It's often said that Qantas Frequent Flyer points are Australia's de facto currency. But while the Aussie dollar continues to ride high, some travellers are finding the "exchange rate" for their points is slowly heading south.
It's all to do with the value that some of Qantas's partner airlines place on Qantas points.
To extend the foreign exchange metaphor, when you're flying on an airline other than Qantas you're in a foreign country with a different currency.
The "earn rate" for Qantas points can be considerably less than on a jaunt in one of the Red Roo's own jets.
This applies even to airlines which are part of the same Oneworld airline alliance family.
No points-boosters on BA
A case in point: the latest fallout from the new Qantas-Emirates alliance and subsequent winding down of the Qantas-British Airways joint venture.
From March 31, Qantas will remove the "status bonus" offered to its frequent flyers when they travel with BA.
This prized perk delivers a second helping of points based on your status in the Qantas Frequent Flyer scheme.
The status bonus lets Platinum card-holders double their points haul, even if they're sitting down the back in economy – which makes for a serious boost when you're going all the way to London.
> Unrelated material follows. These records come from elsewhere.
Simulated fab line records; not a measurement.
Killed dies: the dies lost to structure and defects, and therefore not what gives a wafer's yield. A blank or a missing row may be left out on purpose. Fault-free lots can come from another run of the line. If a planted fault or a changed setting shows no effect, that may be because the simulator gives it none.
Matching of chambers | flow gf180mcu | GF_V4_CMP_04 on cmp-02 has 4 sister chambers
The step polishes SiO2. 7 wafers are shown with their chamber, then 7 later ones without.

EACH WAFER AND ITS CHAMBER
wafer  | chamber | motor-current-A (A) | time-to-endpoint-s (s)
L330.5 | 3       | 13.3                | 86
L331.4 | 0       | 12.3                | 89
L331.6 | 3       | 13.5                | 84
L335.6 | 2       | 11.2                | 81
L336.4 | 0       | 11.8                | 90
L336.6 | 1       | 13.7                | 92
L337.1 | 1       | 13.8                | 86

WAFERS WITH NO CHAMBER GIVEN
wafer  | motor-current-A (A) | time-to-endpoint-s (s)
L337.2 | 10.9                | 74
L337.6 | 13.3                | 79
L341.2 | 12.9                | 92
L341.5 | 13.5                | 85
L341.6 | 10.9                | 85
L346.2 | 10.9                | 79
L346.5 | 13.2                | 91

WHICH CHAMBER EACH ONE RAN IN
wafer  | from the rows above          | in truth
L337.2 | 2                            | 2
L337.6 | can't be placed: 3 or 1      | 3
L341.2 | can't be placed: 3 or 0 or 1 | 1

Gold gets you a 50 per cent bonus, while for Silvers it's a 25 per cent pick-me-up.
Also for the chop: the standard "one point per mile" on the cheapest discount economy tickets on BA flights from Australia to Singapore, London and Frankfurt. This wil be trimmed to a mere 0.25 points per mile.
Fewer miles with Malaysia Airlines
BA isn't the only airline where we're seeing a downgrade in the value of the Qantas Frequent Flyer point.
Malaysia Airlines, the newest a new member of the Oneworld tribe, lets you earn Qantas Frequent Flyer points on MAS flights from Sydney, Melbourne, Brisbane, Adelaide and Perth to Kuala Lumpur and beyond (including a double-daily A380 to London).
However, the rate at which MAS miles are magicked into Qantas points delivers only 0.75 Qantas points per mile in business class for flights between Australia and Malaysia, as well as through to London.
You also forego the cabin bonus, a common perk on other partner airlines through which you earn extra points for flying in business class or first class.
Let's be clear: Qantas isn't to blame for this.
Malaysia Airlines effectively buys Qantas Frequent Flyer points from Qantas and sets its own exchange rate for how these are handed out to the traveller.
But it shows why canny Australian travellers are become clued-in on maximising the value of their frequent flyer currency.
Earning with Emirates
The new Qantas-Emirates alliance comes with a few traps for unwary travellers.
While you'll be able to earn Qantas Frequent Flyer points on Emirates flights, you'll get a better exchange rate if those Emirates flights are booked through a Qantas agent under their corresponding Qantas flight code, which treats the trip as if you were on one of Qantas' own aircraft.
Take the evening Emirates flight EK413 from Sydney to Dubai, which dovetails neatly into Emirates' morning flights from Dubai to Europe - so you've got a much shorter layover at the airport than if you arrived on Qantas's own QF1.
Book this as the Emirates EK413 flight and you'll earn Qantas points at a lower "partner rate" and with no status credits.
Book the same flight as Qantas QF8413 (Qantas adds an 8 in front of the three-digit Emirates flight number) and you'll pick up your full complement of Qantas points and status credits.
There's also a status bonus of 50 per cent to 100 per cent for points, and a further cabin bonus of 50 per cent if you're in business class, compared to a 25 per cent business class bonus under the EK413 ticket.
That's a substantially larger haul for flying on the exact same plane.
There's another gotcha coming down the track that will make it harder to earn points with any Qantas partner.
From July 1, the 8000 point "loyalty bonus" - which comes with every 500 status credits you rack up travelling with Qantas or a partner airline - will apply only to flights carrying a QF flight number.
It's another example of why frequent flyers need to carefully plot their travel plans to shore up the earning potential of their points.
David Flynn is a business travel expert and editor of Australian Business Traveller.